Among the many people Manny Pacquiao thanked during a heartfelt video he released on Wednesday in which he announced his retirement from boxing after a legendary 26-year-year career was Top Rank chairman Bob Arum.
Arum was Pacquiao’s longtime promoter, and they were close for many years. Arum promoted most of Pacquiao’s biggest fights, beginning with the first of his four epic battles with Juan Manuel Marquez in 2004 when Arum was actually Marquez’s promoter while Pacquiao was still with Murad Muhammad.
Soon after, Arum became Pacquiao’s official promoter and promoted or co-promoted 24 of his 25 fights from 2005 through 2017.
Arum, who said he watched the video, said he was happy that Pacquiao decided to retire, an announcement that came a little over a month after he lost a decision challenging WBA welterweight titlist Yordenis Ugas on Aug. 21 in Las Vegas and less than two weeks after Pacquiao made the expected announcement that he would run for president of the Philippines, where he currently serves as a senator.
“That it was about time and that he, in my opinion, will make a great, great president of the Philippines,” Arum exclusively told Word Boxing News about his first thought when he heard that Pacquiao had retired.
“We’re not playing around. The Philippines is in trouble. They’ve had a corrupt leadership for as long I can remember, and Manny Pacquiao, one thing about him, is he’s honest. He has integrity, and he has a burning desire to do well for his people, and I believe that he would be a great leader in the country.
“Now, true, he lacks some education, but he has a great ability to learn and as a politician, I think he will be a real breath of fresh air.”
Pacquiao’s agenda in running for president is to focus on lifting the downtrodden out of poverty. He has donated millions of his own money to assist the poor. Arum said he believes Pacquiao’s desire to help people by becoming president was far more important to him than having any more fights.
“A hundred percent,” Arum said. “It’s not ego, it’s not to enrich himself. It’s the desire to help his people, and it’s genuine. I would risk everything on that. I am absolutely sure that I have read him right.”
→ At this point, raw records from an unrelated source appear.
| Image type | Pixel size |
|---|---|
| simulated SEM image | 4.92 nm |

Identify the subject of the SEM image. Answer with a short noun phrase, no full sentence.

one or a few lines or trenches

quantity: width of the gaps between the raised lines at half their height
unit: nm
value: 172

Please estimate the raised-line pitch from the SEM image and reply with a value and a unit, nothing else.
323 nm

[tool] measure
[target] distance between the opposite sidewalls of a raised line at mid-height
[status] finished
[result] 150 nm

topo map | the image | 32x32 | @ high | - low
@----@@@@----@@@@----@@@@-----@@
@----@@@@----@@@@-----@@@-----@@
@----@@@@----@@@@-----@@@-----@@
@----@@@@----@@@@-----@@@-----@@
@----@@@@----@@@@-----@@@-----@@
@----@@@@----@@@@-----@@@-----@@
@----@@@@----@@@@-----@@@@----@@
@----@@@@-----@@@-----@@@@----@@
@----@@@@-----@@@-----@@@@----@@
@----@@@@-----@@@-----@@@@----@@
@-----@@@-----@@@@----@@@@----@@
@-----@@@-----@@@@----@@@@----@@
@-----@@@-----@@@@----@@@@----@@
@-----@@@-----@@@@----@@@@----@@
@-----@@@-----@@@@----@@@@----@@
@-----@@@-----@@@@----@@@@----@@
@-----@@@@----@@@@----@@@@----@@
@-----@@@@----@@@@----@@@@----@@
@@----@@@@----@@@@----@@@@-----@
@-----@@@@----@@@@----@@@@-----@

Although Pacquiao set many boxing records, such as being the only fighter to win world titles in eight weight classes, being the only fighter to claim the lineal championship in five divisions, and being the only fighter to hold a world title in four decades, Arum said he will ultimately be remembered for his work as a humanitarian.
“When you get somebody like Manny Pacquiao, as great a fighter as he was, you don’t focus on (his boxing). The focus is on his other attributes,” Arum said. “What a wonderful, caring human being he is. It’s almost like (Muhammad) Ali. When people talk to me about Ali, they talk about his speed, and this and that, and I really begin to tune them out. For me, Ali means so much more. Same thing with Pacquiao. I don’t want to demean what he accomplished in the ring because it was great, but for me, that’s already faded away.”
Arum’s introduction to boxing promotion was putting on Ali’s heavyweight title defense against George Chuvalo in Toronto in 1966. Arum would ultimately promote 27 of Ali’s fights, and he remains close to his family to this day.
Of all the fighters Arum has promoted during his 55 years in the business, he said the only one that compares to Ali in terms of his iconic status and the work he did for people outside the ring is Pacquiao.
“Nobody else comes close,” Arum said.
As for Pacquiao’s many memorable fights, Arum said there are two bouts that stand out to him more than any other.
The first was his shocking eighth-round demolition of superstar Oscar De La Hoya in a major upset in their 2008 welterweight fight that sent the Golden Boy into retirement. The other came two fights later when Pacquiao (62-8-2, 39 KOs) thrashed Miguel Cotto in a 12 round knockout to win his first welterweight world title in 2009.
“The De La Hoya fight because the repercussions of taking that fight,” Arum said. “Remember, they passed a resolution in the Philippines congress that they shouldn’t let him leave the country because Manny Pacquiao was gonna be led to slaughter. I had never, ever seen an outcry so much against a particular fight. And then what happened? The outcry should have been from De La Hoya.
“That fight and the Cotto fight were two of the fights that stick in my mind. Cotto was the naturally bigger guy and was a very, very good fighter then and afterwards, and Manny took him apart. That and the De La Hoya fight are his two greatest performances.”
Bob Arum and Manny Pacquiao parted ways after Pacquiao’s controversial loss to Jeff Horn in Horn’s hometown of Brisbane, Australia, in 2017. Even though most thought Pacquiao had clearly won the fight, he didn’t look very good. He would go on to fight four more times.
“We always remained friends,” Arum said. “We went our separate ways because after the Horn fight, I really didn’t think he should fight anymore. I wasn’t as enthused about promoting him as I had been before. And then certainly, because of the reaction of the public, I wasn’t up to guaranteeing him the same money I had previously.
“But there was never any animosity or anything. We kept in touch, and we talked just like normal people.”